StephenBeDoper Member since:
2005-07-06

And users are what matter, not content producers...


Of course the content producers matter, they're the ones who will ultimately decide what formats/methods they'll use to provide content to users. I'd say it's one of those "it takes two to tango" situations.

Reply Score: 2

RE[7]: That didn't look so hard
by galvanash on Mon 19th Oct 2009 16:58 UTC in reply to "RE[6]: That didn't look so hard"
galvanash Member since:
2006-01-25

Of course the content producers matter, they're the ones who will ultimately decide what formats/methods they'll use to provide content to users. I'd say it's one of those "it takes two to tango" situations.


Sure. They can decide to distribute their content as collection of colored dots painted on the backs of turtles if they want to... see how they works out for them. The point is they can do whatever they want, but the only thing that will in the end make them _money_ is to do what makes customers want to pay for it. DRM does NOT make customers happy, nor does any other method of limiting what can be done with paid for data.

The studios like to think of it as selling media - but people don't buy media, they buy content. That disconnect has always existed, but until recently the studios have managed to hide it well enough that most people didn't notice the difference enough to care - that is changing rapidly.

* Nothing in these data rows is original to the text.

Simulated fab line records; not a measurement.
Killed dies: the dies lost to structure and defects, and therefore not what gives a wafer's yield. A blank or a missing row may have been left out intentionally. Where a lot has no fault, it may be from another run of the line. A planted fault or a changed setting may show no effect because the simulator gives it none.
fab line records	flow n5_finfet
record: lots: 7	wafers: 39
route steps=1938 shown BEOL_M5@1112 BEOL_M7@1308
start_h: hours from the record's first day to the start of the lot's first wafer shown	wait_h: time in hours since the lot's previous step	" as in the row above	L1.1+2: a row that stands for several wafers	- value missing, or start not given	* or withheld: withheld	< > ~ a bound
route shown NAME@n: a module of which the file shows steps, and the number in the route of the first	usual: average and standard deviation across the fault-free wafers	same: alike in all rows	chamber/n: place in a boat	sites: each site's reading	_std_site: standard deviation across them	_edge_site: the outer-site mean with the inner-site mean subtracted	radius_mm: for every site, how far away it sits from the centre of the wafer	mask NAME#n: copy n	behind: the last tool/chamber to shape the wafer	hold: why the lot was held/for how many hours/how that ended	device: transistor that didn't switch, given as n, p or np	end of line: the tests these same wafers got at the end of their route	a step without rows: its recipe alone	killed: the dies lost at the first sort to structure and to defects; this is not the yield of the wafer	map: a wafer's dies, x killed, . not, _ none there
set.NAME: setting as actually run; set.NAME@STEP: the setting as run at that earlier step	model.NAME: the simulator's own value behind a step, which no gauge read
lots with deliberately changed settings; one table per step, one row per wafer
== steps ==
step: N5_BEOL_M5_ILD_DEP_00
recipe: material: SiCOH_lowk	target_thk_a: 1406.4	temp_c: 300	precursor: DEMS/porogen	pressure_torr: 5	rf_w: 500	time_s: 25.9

It only "takes two to tango" if both parties actually want to. If you dance partner decides your an a**hole and leaves your kinda screwed...

Reply Score: 2

StephenBeDoper Member since:
2005-07-06

I don't think that the HTML 5 methods for embedding video will ever get widespread use.


I agree, sadly - but for different reasons (the lack of standardization on a single format/codec).

What many people forget is that one reason to use Flash etc is that in a way it helps to prevent the low-brow user from saving the content (e.g. videos) to disk.


I don't think that's the chief reason people have for using Flash video, however. It may not be trivially-easy to save Flash video, but it's still easier than it was with WMV/ASX, MOV, and Real Video (or at least with some of the methods used to embed those formats in webpages). Yet most still switched to Flash and away from those formats.

Reply Score: 2

Far too much text for me
by steve_s on Sat 17th Oct 2009 08:36 UTC
steve_s
Member since:
2006-01-16

Maybe it's just too early in the day, but that was way too much text for me.

By all means, discuss bits of software that do encoding. Put it on a subsidiary page though will you?

The first sign of a real video tag example in that page was 4/5ths the way through it. Given the length of the article, that's so far from "diving in" it's not funny. Frankly it had lost my attention after the first few pages, even though I was only skimming.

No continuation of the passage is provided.